After a 90-minute one-on-one with the prime minister, David Davis was quick to claim victory over the backstop plan. Theresa May had backed down.
“Obviously there’s been a back and forth on this paper as there always is whenever the government publishes anything,” said a source close to the Brexit secretary.
“The backstop paper has been amended and now expresses, in much more detail, the time limited nature of our proposal.”
After a frantic back and forth overnight and into Thursday morning, the prime minister agreed to write a time-limit into the Irish border backstop proposal.
That was a definite shift in position.
Number 10 had insisted that a sunset clause could not be added; a red line Mrs May has now crossed in order to keep Mr Davis around her cabinet table and avoid a huge crisis ahead of the EU Withdrawal Bill’s return to the House of Commons.
True, the actual language of the backstop proposals is vague – and probably legally meaningless – but it is no doubt Mr Davis’s victory.
The EU will likely reject any proposals with an end date in it; but that’s a battle for another day.
The high drama of the past 24 hours was more than just political posturing from Mr Davis, say those who know him well.
This morning one ally told me it was “50-50” whether he’d stay or go.
“It’s Number 10’s move,” they added.
Another in the Davis camp told me that he was prepared to walk because of what he felt was at stake.
He and fellow Brexiteers fear the backstop plan on the Irish border could be used to keep Britain in a sort of customs union with the EU for evermore.
A sort of interminable soft Brexit. It is something they simply couldn’t countenance.
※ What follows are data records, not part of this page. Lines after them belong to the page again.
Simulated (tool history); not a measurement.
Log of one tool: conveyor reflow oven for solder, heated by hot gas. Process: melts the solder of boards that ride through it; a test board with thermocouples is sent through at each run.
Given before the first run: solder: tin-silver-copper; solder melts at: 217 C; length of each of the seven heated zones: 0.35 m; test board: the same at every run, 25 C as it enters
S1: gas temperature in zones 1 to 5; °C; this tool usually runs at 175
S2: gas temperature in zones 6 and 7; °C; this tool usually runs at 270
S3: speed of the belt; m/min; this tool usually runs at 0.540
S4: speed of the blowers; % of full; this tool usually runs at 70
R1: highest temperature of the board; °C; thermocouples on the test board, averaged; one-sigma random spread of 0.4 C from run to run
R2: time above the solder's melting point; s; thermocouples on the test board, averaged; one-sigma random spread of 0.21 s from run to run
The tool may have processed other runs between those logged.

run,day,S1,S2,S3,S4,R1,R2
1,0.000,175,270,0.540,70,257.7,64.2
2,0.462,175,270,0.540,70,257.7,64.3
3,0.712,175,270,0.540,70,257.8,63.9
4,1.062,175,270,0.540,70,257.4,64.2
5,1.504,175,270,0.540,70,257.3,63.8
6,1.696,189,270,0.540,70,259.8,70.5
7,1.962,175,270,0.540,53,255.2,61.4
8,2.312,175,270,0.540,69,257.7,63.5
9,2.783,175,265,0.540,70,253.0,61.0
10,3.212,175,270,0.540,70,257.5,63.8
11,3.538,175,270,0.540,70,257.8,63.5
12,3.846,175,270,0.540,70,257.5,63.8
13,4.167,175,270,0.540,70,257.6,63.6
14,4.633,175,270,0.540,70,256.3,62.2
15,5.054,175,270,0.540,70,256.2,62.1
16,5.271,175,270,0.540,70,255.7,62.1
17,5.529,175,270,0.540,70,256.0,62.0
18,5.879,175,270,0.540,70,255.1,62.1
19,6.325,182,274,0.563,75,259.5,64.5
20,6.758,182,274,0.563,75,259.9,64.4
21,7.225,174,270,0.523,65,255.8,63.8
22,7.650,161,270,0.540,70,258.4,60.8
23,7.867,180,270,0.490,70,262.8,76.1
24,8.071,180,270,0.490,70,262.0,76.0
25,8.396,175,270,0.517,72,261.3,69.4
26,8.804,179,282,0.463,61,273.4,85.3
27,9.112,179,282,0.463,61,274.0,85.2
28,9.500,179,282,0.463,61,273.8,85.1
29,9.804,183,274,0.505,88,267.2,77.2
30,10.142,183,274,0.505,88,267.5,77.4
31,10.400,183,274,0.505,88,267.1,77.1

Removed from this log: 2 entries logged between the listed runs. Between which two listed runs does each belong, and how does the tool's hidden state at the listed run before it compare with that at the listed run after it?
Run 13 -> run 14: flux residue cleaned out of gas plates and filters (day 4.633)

Mrs May has avoided a blow-up by giving some ground. But the bigger picture is still bleak.
Friends of Mr Davis say he is frustrated by the prime minister.
“It’s like getting on a bus, not going anywhere, with no destination,” says a Davis ally of Mrs May’s leadership.
He is angry that the white paper on the UK’s future relationship with the EU has been shelved until after the European Council summit at the end of this month; angry that the customs arrangements decision has been delayed; angry that he’s been sidelined by Mrs May’s most senior Brexit civil servant Olly Robbins.
Mr Davis hasn’t walked today, but the odds of him becoming the next cabinet minister to quit were slashed on Thursday from 8/1 to 2/1.